The episode sparked a political row which resulted in Dame Alison losing her job and debate over whether people could be "de-banked" on account of the views they hold.

Chairman Sir Howard Davies, who himself faced pressure to resign, was previously grilled by journalists on the affair when NatWest published its interim results just two days after Dame Alison stepped down.

But any hope the bank the bank held that this would draw a line under the matter was quickly dashed. It emerged in August that Dame Alison was in line for a pay-off worth £2.43 million under the terms of her 12-month notice period, bringing fresh criticism of the lender and not least from Mr Farage, who declared on social media that he thought the package was a “sick joke”.

READ MORE: Former NatWest chief receives £2.4m pay-off after Farage row

NatWest, which changed its corporate name from Royal Bank of Scotland in 2020, said Dame Alison would continue to receive her fixed pay while an independent review it commissioned into the Farage affair by law firm Travers Smith takes place. It said no decision would be made on her remuneration until the review is complete.

But with the bank still to confirm when the report will be published, it seems inevitable that journalists will home in on the matter when senior leaders face the media during tomorrow’s results call.

Interestingly, tomorrow's press conference will be hosted by interim chief executive Paul Thwaite and chief financial officer Kate Murray. It is not clear if there will be an appearance from Sir Howard, who had been a staunch defender of Dame Alison until political pressure from 10 Downing Street ultimately forced her to resign.

NatWest remains 38.7% owned by UK taxpayers as a consequence of its £45.5 billion bailout at the height of the financial crisis of 2008 and 2009.

Sir Howard will stand down as chairman next year when his nine-year tenure, the maximum recommended under City rules, comes to an end.

READ MORE: Does Alison Rose deserve sympathy after Farage row sees her lose job?

Yet the Farage scandal, which also led to the departure of Coutts chief executive Peter Flavel, is not the only subject on which NatWest may face scrutiny tomorrow. Major UK banks have been facing criticism for not adequately passing on the recent rises in interest rates to savers, leading the Financial Conduct Authority to urge them to pass the higher rates on more quickly to depositors.

In late July, the FCA set out a 14-point action plan to ensure banks and building societies pass on interest rate rises to savers appropriately, communicate with customers more effectively and offer better saving rate deals.

That came after it found nine of the biggest savings providers, on average, passed through only 28% of the base rate rises to their easy access deposits between January 2022 and May 2023.

Greater pass-through was found with regard to notice and fixed-term deposits, though the watchdog said there was significant variance between firms, with smaller providers offering higher interest rates on average than their larger competitors.

With NatWest expected by analysts to report an operating pre-tax profit of £1.4bn for the third quarter tomorrow, up from £1.1bn at the same stage last year, its top brass may well be questioned on the extent to which it is passing on the benefit of high interest rates, which have powered its results this year, to those who save with the institution.
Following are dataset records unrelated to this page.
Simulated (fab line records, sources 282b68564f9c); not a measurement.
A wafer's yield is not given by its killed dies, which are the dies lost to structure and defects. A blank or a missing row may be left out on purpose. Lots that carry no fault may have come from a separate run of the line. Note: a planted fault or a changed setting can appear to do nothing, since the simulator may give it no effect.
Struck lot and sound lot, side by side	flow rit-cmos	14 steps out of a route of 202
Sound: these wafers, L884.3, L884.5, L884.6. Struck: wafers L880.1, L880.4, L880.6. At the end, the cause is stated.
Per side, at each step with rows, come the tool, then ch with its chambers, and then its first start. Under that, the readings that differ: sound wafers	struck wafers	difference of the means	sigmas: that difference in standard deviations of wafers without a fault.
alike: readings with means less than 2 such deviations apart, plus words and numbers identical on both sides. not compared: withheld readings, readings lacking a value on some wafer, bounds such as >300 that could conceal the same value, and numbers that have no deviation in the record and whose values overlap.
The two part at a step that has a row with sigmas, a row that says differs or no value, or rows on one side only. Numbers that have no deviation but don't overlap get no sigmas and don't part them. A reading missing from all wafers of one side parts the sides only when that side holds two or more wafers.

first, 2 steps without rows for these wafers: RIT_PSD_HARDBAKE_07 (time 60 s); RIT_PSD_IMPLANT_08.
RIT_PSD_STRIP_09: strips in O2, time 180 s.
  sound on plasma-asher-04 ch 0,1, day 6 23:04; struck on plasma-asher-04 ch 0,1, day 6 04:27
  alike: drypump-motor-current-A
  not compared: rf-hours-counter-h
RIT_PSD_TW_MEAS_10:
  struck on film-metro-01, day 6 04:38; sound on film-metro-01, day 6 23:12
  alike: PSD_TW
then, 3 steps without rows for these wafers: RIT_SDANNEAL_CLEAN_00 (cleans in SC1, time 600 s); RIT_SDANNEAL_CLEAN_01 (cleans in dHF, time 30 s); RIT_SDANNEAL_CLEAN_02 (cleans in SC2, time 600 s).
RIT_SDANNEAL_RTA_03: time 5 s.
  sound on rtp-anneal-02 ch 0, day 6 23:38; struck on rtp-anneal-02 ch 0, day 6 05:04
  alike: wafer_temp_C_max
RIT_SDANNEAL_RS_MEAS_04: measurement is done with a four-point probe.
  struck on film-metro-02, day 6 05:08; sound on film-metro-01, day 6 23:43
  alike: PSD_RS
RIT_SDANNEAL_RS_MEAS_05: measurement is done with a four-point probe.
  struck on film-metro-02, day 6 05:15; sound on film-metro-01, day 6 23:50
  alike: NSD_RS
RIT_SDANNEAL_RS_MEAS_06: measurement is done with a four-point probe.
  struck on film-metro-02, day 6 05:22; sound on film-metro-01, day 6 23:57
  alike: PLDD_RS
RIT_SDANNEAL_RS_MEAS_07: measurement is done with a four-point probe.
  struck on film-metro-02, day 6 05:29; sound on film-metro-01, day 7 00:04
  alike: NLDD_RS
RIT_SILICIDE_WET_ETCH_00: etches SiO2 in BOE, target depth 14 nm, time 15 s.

READ MORE: NatWest chairman admits Dame Alison had to go but vows to stay on

Reporting its results for the third quarter yesterday, Lloyds Banking Group said its net interest margin had fallen by six basis points to 3.08%, which it noted had been expected “given the expected mortgage and deposit pricing headwinds”.

Customer deposits at the Bank of Scotland owner dropped by £5bn in the nine months to September 30 to £470.3bn. That came as a £9.4bn reduction in retail current account deposits was partly offset by a combined £5.2bn increase in retail savings and wealth balances.

The Bank of England base rate currently stands at 5.25%, following a flurry of increases voted through by its Monetary Policy Committee to combat surging inflation. The MPC voted to hold rates at 5.25% in September, which may signify that the long-running boost to bank margins from the increase in rates has peaked. It is next due to meet in November.

Meanwhile, as the spotlight falls once more on Dame Alison Rose, the star of another standard bearer for senior female banking leaders is rising.

Debbie Crosbie, a Scottish banker who spent 21 years with the former Clydesdale Bank and three years as the boss of TSB, has been chief executive of Nationwide since June last year, when she became the first female leader of the institution.

Reports suggest Nationwide has been among the most responsive of the major banks and building societies to rising base rates by offering higher returns to savers, and won plaudits earlier this year with its £100 cash payment for customers to help them with the cost of living.

It has also been on the front foot with regard to maintaining a presence on the high street. While many banks continue to slash their bricks and mortar networks, Nationwide is currently on TV with a major advertising campaign, starring Dominic West and Sunil Patel, in which it makes clear that it will not be closing branches.

The building society has extended its branch promise, under which it will keep a branch in every town or city it currently has a presence in until at least 2026. As of October 1, it had 605 branches on UK high streets, more than any other major bank or building society. However, it has been no stranger to branch closures itself in the fairly recent past.